When I was little, I had what my parents would call an ‘overactive imagination’ or just an extremely vivid imagination.
It was the kind of imagination that made it hard to get to sleep for a period of time because I had recurring nightmares, often based on the TV series I watched or stories I read. My Mum told me that I had a psychologist for a little while, to help me and my parents develop strategies to manage my fears, though I can’t remember having had one.
One afternoon, I was bored and decided I wanted to write a stack of letters and post them up and down the street to the neighbours. Let me explain – I lived on a hill, with a mix of houses – most of them Victorian and Edwardian. At the time, I had come out of a spate of nightmares, yet still sensitive to any disturbing stimuli.
I’m not sure why I decided that was the day I wanted to do this – perhaps it was the holidays, or a school break, or a weekend. My parents encouraged my sister and I to be creative, and sometimes we spent time just drawing or finger painting in the garden.

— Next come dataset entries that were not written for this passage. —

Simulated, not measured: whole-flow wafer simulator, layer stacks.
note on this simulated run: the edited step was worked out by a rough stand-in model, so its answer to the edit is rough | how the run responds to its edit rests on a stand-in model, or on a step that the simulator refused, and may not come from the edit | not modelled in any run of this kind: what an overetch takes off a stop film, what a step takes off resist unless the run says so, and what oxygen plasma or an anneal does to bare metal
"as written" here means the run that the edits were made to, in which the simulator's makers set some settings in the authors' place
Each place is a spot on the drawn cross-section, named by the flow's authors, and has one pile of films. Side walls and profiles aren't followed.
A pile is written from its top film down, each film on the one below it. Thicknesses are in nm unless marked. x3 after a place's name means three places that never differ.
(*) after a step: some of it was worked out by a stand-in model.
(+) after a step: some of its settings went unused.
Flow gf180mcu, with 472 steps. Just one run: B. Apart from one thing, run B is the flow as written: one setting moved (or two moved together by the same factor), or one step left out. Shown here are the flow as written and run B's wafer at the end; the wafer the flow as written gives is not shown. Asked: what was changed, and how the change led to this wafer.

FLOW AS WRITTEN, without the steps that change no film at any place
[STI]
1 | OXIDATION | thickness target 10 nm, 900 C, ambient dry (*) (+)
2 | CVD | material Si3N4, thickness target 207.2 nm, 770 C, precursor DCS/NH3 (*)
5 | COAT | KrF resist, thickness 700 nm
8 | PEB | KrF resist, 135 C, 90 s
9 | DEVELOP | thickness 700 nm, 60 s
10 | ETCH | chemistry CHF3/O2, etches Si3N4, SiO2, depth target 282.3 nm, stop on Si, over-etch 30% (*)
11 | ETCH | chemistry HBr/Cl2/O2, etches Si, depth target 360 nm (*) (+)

But this was a random decision I made, to post letters through the doors of neighbours. It wasn’t as if the neighbours were particularly friendly – I didn’t live in a street that encouraged a lot of interaction with each other, and we only knew the neighbours well on each side of our house.
So, I left, letters in tow, my heart pattering each time I walked up a neighbours path to post my letters (let’s be honest, they were just drawings and maybe some odd words here and there), and ran back each time to the pavement.
The fourth or fifth door I approached had always scared me a little. Maybe subconsciously, it was something I wanted or needed to do to face the demons in my nightmares.
You see, I had these dreams that weirdly blended the monsters from the TV series and films I watched the most often – the BBC Lion, the Witch, and the Wardrobe, which had these terrifying wolf-people that the White Witch used as her minions, and from The Neverending Story, the wolfish servant of the Nothing, with its blood stained muzzle, which terrified me the most.
It was also the scene with Aslan’s death that upset me, as it should, probably, but there was something deeply unsettling about the depiction of it in the BBC version. I loved animals, I empathised deeply with them, and it was the sight of a beautiful creature being tortured that must have traumatised me in some way.
I was scared of wardrobes for the longest time, especially the one at our Granny’s bungalow, which was built in and deep, and smelled musty like old cupboards sometimes do.
On the door of this neighbour, there was a door knocker that was shaped like the face of a lion. Quite innocuous, really, and though I was fearful and my heart definitely racing, I made my way up to the door ready to post and bolt.
It was as I stepped closer to the door that a loud, horrible noise started up – a growling bark – and I screamed, running all the way back home.
Of course I didn’t post the letter and I’m sure the neighbour must have opened the door to find nobody there, but at the time I was absolutely petrified.
I did have nightmares for weeks, about door knockers morphing into growling, spitting faces. And I never posted letters down the street like that again, at least not without one of my parents!
I also realised I’ve posted about this before, after writing this! I wrote about nightmares here, in a post from 2012. In fact I realised I’ve mentioned this a few times on the blog – bound to happen when I’ve been writing here since 2007!